Legendary Maroon freedom fighter Boni commemorated in Suriname

By Marvin Hokstam

PARAMARIBO--Suriname’s legendary Maroon leader Boni, who died fighting oppression exactly 225 years ago, should be celebrated as a hero and not as the naughty rascal Eurocentric historians often make him out to be. “It’s Boni’s resistance and the work of other people like him that made us free on July 1, 1863,” emphasised Iwan Wijngaarde, chairman of the Federation of Afro Surinamers FFAS, around nightfall Tuesday.

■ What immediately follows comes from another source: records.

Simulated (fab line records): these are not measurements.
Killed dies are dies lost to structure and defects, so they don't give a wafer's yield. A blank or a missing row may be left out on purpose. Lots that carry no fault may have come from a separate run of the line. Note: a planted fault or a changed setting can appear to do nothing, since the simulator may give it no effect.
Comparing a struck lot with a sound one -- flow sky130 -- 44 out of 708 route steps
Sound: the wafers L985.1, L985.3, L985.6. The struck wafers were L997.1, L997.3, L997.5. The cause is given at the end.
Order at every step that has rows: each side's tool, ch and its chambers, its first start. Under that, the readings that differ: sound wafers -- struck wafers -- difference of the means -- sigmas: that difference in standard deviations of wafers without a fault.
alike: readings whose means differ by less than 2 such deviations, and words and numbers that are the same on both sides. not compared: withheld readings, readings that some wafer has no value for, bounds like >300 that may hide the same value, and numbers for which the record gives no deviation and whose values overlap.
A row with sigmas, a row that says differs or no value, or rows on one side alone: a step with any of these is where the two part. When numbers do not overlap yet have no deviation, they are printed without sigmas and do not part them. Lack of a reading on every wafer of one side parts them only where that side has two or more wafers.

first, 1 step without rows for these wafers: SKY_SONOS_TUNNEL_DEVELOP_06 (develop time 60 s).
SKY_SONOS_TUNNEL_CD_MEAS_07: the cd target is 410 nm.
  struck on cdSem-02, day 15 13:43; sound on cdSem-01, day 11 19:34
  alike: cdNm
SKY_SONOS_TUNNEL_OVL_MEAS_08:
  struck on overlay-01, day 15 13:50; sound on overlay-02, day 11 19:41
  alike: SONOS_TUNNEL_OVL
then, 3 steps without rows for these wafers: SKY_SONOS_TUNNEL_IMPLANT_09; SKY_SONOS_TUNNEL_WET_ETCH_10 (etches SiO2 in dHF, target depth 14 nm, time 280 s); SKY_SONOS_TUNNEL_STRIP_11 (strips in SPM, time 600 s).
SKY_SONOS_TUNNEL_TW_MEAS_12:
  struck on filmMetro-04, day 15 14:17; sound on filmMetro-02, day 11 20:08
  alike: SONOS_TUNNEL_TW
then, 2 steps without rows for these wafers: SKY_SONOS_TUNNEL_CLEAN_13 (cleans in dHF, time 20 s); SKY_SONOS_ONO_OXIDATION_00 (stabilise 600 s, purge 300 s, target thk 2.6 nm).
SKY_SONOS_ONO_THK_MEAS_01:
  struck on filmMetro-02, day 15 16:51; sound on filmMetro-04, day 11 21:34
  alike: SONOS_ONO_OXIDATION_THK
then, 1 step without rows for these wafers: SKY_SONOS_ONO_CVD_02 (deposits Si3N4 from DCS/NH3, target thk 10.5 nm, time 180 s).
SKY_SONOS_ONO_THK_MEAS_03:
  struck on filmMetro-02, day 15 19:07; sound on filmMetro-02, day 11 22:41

Wijngaarde was one of the speakers at a sparsely attended yet still moving ceremony at the bustling Kwaku intersection at the foot of Paramaribo, to commemorate Boni. Befittingly held at the slavery abolition remembrance statue of Kwaku, the man with the broken chains, the ritual was accompanied by three apinti drummers, one of whom opened with a traditional Maroon libation and prayer. Veteran poet Sombra and a singer performed.
Wijngaarde said the event was one of reconciliation. Son of a white planter and a black enslaved mother, Boni had escaped from slavery into the forests of Suriname, from where he raged a fearless guerrilla war against the colonials with his “Boni Negroes”; he evaded capture for years until he was betrayed by other Maroons, captured and beheaded on February 20, 1793. Legend has it that when military couriers set off in a boat toward Paramaribo, his head leapt out of the vessel into the raging waters of the Brokopondo River, irretrievable, as if it refused any part of his body being taken captive. The rapids where this happened have since been named “Boni Doro” (Boni has Arrived).
“Boni did not fight for himself, but for everybody, against slavery. He was not a racist, but someone who believed in equality and in unity. He gave his life for it and even in death he defied oppression. That’s why his commemoration should be seen in the perspective of forgiveness. Yes he was betrayed, but in the big scheme of things a lot of people betrayed each other in those days, because they fell for the schemes of the coloniser,” said Wijngaarde. “They divided us up and they made us believe that some of us are better than others, but as long as we continue believing that, we will never be able to truly advance. We are all one.”
FFAS started with annual commemoration of Boni in 2004; the organisation envisions erecting a statue for the freedom fighter. The endeavour fits within the viewpoints of the current Government that has made a point of decolonising Suriname’s history. As recently as last year the statue of Barnet Lyon, a ruthless British plantation director in Paramaribo, had to make way for one of Tetary, an Indian indentured servant who Lyon had ordered massacred together with seven others on September 26, 1884, after they had launched a protest for more humane treatment on his plantation.
“This Government wants recognition of everybody who has fought against oppression,” explained Liesbeth Peroti, representative of the Department of Culture.